Question
Audit sample performing of the balance of revenue... giving materiality 500, 3,500 of revenue recorded. If the prior year audit noticed 3,300 to be fairly
Audit sample performing of the balance of revenue...
giving materiality 500, 3,500 of revenue recorded. If the prior year audit noticed 3,300 to be fairly stated; total of 15 exceptions in the prior year - 2 of A, 8 of C, 4 of D, 1 of G. Its been determined that the No of exceptions for each assertion was acceptable and below the tolerable exception rate.
A-a double-recorded transaction,
B-a sale with a non-existent customer
C-sale recorded at an incorrect selling price
D-sale recorded at an incorrect quantity
E-sale recorded in the wrong period
F-sale recorded at the wrong price and quantity
G-sale does not have a corresponding shipment
H-sales amount does not agree to recorded AR amount
- What are the assertions each type id error violates?
- During sample planning stage what would be determined as audit objective?
- What population and sampling unit should be defined (not sure, "population of sales invoices in the sales journal"?)

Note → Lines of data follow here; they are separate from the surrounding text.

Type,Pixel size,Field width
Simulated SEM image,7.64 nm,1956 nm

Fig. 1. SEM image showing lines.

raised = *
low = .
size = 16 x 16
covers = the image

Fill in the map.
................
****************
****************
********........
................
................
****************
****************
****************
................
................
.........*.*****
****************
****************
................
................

- What is the attribute and assertion I should test for and what would constitute and exception?
- How can I set TER and ARO and how can I determine how many exceptions can occur before i can conclude the account misstated? Should I set different TER for different assertions?
- What in this case would be EPER ? and like with TER do i have different deviation rates for different assertions/attributes?